Solution Explanation: Design a Stack with Increment Operation

This problem requires designing a stack data structure with the ability to perform increment operations on its elements. The solution uses an array-based approach to efficiently handle these operations. Let's break down the solution's logic and complexity analysis.

Approach: Array Simulation with Incremental Updates

The core idea is to simulate a stack using an array (stk) to store the elements and another array (add) to track cumulative increments for each position in the stack. Instead of directly modifying the stack elements during increment operations, we store the increment values in the add array. This allows us to efficiently calculate the actual value of an element when it's popped.

Data Structures:

• stk: An array to store the stack's elements.
• add: An array to store the cumulative increment values for each position. add[i] represents the total increment applied to elements at index i or below.
• i: An integer representing the current top of the stack (index of the next available position).

Operations:

• push(x): Adds x to the top of the stack if there's space (i < maxSize).
• pop(): If the stack is not empty, it retrieves the element at the top (stk[i-1] + add[i-1]), updates the add array (propagating increments downward), and returns the value.
• increment(k, val): Increments the bottom k elements by val. It adds val to add[min(i, k) - 1]. This effectively adds val to all elements at index min(i, k) - 1 and below.

Time and Space Complexity Analysis

• Time Complexity: All three operations (push, pop, increment) have a time complexity of O(1) in the average case. This is because they involve a constant number of array accesses and arithmetic operations regardless of the stack size.

• Space Complexity: The space complexity is O(maxSize), where maxSize is the maximum size of the stack. This is due to the use of two arrays, stk and add, both of size maxSize.
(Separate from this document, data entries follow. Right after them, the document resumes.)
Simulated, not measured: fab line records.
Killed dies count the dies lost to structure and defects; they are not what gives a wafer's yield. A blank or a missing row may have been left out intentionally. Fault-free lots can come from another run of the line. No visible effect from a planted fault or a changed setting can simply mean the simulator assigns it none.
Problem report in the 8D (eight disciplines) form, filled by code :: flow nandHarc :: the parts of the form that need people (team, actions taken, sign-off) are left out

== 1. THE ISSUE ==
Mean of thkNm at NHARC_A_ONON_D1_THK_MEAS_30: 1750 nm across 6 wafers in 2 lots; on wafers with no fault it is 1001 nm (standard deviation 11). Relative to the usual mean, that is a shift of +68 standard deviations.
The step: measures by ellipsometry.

Code Examples (Python3 and Java)

The Python3 and Java code implementations efficiently implement the described approach. The other languages (C++, Go, TypeScript) follow a very similar structure.

Python3:

class CustomStack:
    def __init__(self, maxSize: int):
        self.stk = [0] * maxSize
        self.add = [0] * maxSize
        self.i = 0
 
    def push(self, x: int) -> None:
        if self.i < len(self.stk):
            self.stk[self.i] = x
            self.i += 1
 
    def pop(self) -> int:
        if self.i <= 0:
            return -1
        self.i -= 1
        ans = self.stk[self.i] + self.add[self.i]
        if self.i > 0:
            self.add[self.i - 1] += self.add[self.i]
        self.add[self.i] = 0
        return ans
 
    def increment(self, k: int, val: int) -> None:
        if self.i > 0:
            self.add[min(k, self.i) - 1] += val
 

Java:

class CustomStack {
    private int[] stk;
    private int[] add;
    private int i;
 
    public CustomStack(int maxSize) {
        stk = new int[maxSize];
        add = new int[maxSize];
    }
 
    public void push(int x) {
        if (i < stk.length) {
            stk[i++] = x;
        }
    }
 
    public int pop() {
        if (i <= 0) {
            return -1;
        }
        i--;
        int ans = stk[i] + add[i];
        if (i > 0) {
            add[i - 1] += add[i];
        }
        add[i] = 0;
        return ans;
    }
 
    public void increment(int k, int val) {
        if (i > 0) {
            add[Math.min(i, k) - 1] += val;
        }
    }
}

This detailed explanation, along with the code examples, provides a comprehensive understanding of the solution to the "Design a Stack with Increment Operation" problem. The efficient use of arrays and the clever handling of incremental updates contribute to the optimal time and space complexity of the solution.